India’s petroleum product exports to EU countries rose 20.4 per cent year-on-year in April-January to 11.6 million tonnes, with the region climbing two spots from the corresponding period of the previous fiscal to top the table of 20 regions importing refined products from India.

As the European Union (EU) weans itself off refined petroleum products from Russia, Indian refiners, particularly private sector companies, are rushing in to fill the gap, making the region the top destination for India’s refined product exports, government data shows.

This comes as Indian refiners snap up discounted Russian crude oil shunned by the EU and other Western powers, with analysts pointing to a clear possibility of products refined from Russian barrels reaching the EU’s markets via India.

In the run-up to the EU’s ban on Russian petroleum products from February 5 — owing to the Ukraine invasion — India saw its refined product exports to the region rise for five straight months, data from the Directorate General of Commercial Intelligence and Statistics (DGCIS) shows.

The exports touched 1.90 million tonnes in January, the highest monthly volume in the first 10 months of the current fiscal.

In April-January, the EU accounted for close to 15 per cent of India’s total petroleum product exports of 79 million tonnes, against 12 per cent in the year-ago period when overall refined product exports were marginally higher at 79.9 million tonnes.

In the four months leading to the EU’s ban on Russian refined products, the region’s share in India’s petroleum product exports rose from 16 per cent to almost 22 per cent. Commodity-wise export data is released with a lag and the DGCIS is likely to publish the February data only in April.

India’s petroleum product exports to EU countries rose 20.4 per cent year-on-year in April-January to 11.6 million tonnes, with the region climbing two spots from the corresponding period of the previous fiscal to top the table of 20 regions importing refined products from India.

In case of petroleum product exports, DGCIS classifies the data by 20 international regions. Europe is made up of three regions — EU, European Free Trade Association, and other European countries. Similarly, Asia is divided into six trade regions while five regions constitute Africa.

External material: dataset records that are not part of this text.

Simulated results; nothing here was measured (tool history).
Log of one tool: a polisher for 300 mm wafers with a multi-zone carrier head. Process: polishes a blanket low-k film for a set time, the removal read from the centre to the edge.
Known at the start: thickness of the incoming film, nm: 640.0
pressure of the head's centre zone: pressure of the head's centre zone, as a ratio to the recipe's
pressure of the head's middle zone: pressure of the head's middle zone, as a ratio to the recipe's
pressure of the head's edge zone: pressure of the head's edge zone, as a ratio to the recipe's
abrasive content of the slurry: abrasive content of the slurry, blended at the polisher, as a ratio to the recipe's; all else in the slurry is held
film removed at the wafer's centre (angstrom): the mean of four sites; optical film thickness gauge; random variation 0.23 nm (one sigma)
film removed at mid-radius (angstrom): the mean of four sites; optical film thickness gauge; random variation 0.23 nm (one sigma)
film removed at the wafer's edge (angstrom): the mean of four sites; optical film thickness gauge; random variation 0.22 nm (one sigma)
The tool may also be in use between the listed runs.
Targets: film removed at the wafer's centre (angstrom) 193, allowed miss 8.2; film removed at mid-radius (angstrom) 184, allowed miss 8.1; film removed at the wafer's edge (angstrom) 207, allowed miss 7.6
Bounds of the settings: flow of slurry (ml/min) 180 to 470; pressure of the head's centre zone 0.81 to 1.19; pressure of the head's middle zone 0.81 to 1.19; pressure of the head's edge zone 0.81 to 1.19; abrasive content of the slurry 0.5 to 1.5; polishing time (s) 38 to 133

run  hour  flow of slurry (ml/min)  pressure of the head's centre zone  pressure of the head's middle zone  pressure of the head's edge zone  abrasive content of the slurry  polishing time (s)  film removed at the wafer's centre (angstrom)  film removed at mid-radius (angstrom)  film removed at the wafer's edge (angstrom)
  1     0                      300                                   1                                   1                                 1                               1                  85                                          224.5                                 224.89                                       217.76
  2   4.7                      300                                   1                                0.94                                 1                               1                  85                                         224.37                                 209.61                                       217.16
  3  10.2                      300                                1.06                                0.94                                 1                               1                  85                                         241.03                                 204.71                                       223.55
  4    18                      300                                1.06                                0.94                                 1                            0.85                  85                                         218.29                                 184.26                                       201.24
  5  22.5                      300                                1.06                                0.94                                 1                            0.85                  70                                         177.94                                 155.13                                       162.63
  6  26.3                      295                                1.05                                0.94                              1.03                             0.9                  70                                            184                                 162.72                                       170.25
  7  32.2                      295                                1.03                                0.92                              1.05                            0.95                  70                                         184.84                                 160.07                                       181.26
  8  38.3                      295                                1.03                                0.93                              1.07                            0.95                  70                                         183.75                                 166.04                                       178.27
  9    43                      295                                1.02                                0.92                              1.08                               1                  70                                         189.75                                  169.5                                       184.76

If petroleum product exports to the other two European regions listed in the DGCIS data are added to exports to the EU, supplies from India to Europe total 14.5 million tonnes for April-January, up almost 19 per cent over the corresponding period of the previous fiscal.
Industry watchers see the EU’s ban on Russian petroleum products as an opportunity for Indian refiners — particularly export-oriented private sector companies like Reliance Industries and Nayara Energy — to increase purchases of discounted Russian crude.

Serena Huang, head of APAC Analysis at energy cargo tracker Vortexa, said that India’s private sector refiners could “edify themselves as key diesel suppliers to Europe”, incentivising them “to slurp up Russian crude, as long as it remains attractively priced”.

As per Vortexa data, India imported a record 1.62 million barrels per day of Russian oil in February, up 29 per cent from January’s 1.26 million barrels a day, which was also a record. Russia, which used to be a marginal supplier of oil to India before the war in Ukraine, retained its newfound position as India’s biggest source of crude in January as well. In fact, data from analytics platform Vortexa shows that India’s oil imports from Russia in February were more than the cumulative volumes supplied by heavyweights Iraq and Saudi Arabia, the second and third-largest sources of crude for India.

While India — the world’s third-largest consumer of crude oil — depends on imports to meet over 85 per cent of its oil requirement, the country is a net exporter of petroleum products thanks to its refining capacity of 250 million tonnes per annum, which is higher than its domestic demand. As a large refining hub that has ramped up purchases of discounted Russian oil, India now finds itself playing an increasingly prominent role in the global crude oil and refined products supply map.

According to a few international media reports, while the West was irked at India’s rising purchases of Russian oil in the aftermath of Moscow’s invasion of Ukraine, major Western powers like the US are comfortable with the rising supply of Indian refined products to Europe. This is mainly because, in their view, refiners in countries such as India are ensuring that the global oil and refined products market remains balanced and adequately supplied despite Russian oil and products being shunned by numerous countries. In fact, a number of experts see higher purchases of Russian oil and rising exports of petroleum products from countries like India as critical for the success of the price caps on Russian oil and refined products — imposed by G7 countries and their allies — without causing a global supply shock.